Several major events define the 1960s for most Geistowners: the demolition of the old St. Benedict’s church in 1962, the installation of the sanitary sewers in the early ‘60s, and the building of the new fire hall and borough building in 1968.
The building of a new fire hall and a borough building in 1968-69 closed a decade of growth and modernization. The old Grange Hall had always housed the volunteer fire company since its chartering on March 15, 1932. The second floor of the Grange Hall had served as a meeting place of the Borough Council, but modern times called for more modern facilities.
The Geistown Volunteer Fire Company had begun as an ambulance business, responding to calls from all over Johnstown in an Army surplus ambulance.
Despite the political upheaval occurring across the country, with controversies over Viet Nam and the youth counter-culture, Geistown life remained stable yet progressive. Highway 219 and the Johnstown Bypass opened in 1965, so traffic increased in the borough as cars cut through en route to Walters Avenue and the new highways. With more traffic in the late ‘60s and ‘70s, children were less able to roam the borough and play in the streets and instead participated in more organized activities, such as Little League.

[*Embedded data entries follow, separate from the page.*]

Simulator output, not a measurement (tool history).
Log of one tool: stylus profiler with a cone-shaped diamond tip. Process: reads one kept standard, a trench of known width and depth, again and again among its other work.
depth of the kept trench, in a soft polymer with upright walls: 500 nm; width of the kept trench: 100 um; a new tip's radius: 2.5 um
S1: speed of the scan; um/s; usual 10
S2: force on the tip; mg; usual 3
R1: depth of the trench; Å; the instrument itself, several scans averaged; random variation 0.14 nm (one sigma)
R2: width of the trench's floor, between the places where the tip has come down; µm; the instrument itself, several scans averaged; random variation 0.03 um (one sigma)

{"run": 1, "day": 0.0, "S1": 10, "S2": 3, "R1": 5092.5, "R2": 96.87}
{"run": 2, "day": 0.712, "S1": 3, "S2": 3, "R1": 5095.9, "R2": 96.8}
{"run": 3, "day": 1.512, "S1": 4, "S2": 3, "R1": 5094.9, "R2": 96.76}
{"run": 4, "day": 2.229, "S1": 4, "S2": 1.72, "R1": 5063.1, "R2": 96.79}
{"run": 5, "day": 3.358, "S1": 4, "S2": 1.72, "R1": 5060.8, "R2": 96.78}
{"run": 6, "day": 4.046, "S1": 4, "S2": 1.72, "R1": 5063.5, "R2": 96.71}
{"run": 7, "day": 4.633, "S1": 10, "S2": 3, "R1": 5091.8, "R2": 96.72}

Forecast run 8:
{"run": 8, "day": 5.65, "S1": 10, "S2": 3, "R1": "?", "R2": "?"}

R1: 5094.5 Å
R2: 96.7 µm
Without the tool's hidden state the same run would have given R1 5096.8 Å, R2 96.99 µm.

The 1977 flood hit Johnstown more disastrously than any place, but Geistown still felt its effects. Robert Lux recalls vividly the relentless rain. He was taking a flying lesson when the control tower required all planes to land, after which he went to check on the various bridges in the borough. Trees were uprooted, and debris swept down the road from Ashbridge Oil all the way down Walters Avenue, washing out the bridge on the lower end of Walters and flooding several houses along the way. Also, the bridge at Demuth and Belmont began to crumble, with nearby businesses on Belmont flooded, and still the rain kept falling. Even the Johnstown Bypass started to crumble and trapped a Volkswagon in the cracks.
In the heart of Geistown, the creek alongside the borough building overflowed, and water streamed in the back door of the fire hall and out the bay. Robert Lux also remembers that Highland Regional Park had just been graded before the flood, but the space was needed for an encampment of mobile homes for people displaced from their homes. Two or three years passed before the ball fields could be used for recreation again. Lou Wise recalls that his business slowed considerably after the flood because the mills and mines were damaged and shut down. But Geistown residents responded to the emergency as might be expected; they pitched in and helped with the clean-up all over the city. Lucille Janisko remembers that her husband Al volunteered to help remove debris over in Tanneryville, where the flood did considerable damage.
The 1977 flood resulted in more people from Johnstown wanting to move up the hill—into Richland and into Geistown. However, by the late ‘70s, few lots were still available in the borough, necessitating Geistown’s next and final residential expansion in the 1980s.
1980's and 1990's
The ‘80s and ‘90s were a time of many business changes in the borough and one last residential expansion. Richview Manor, part of which lies in Geistown and part in Richland, was developed, leaving almost no remaining land in the borough for new homes or businesses.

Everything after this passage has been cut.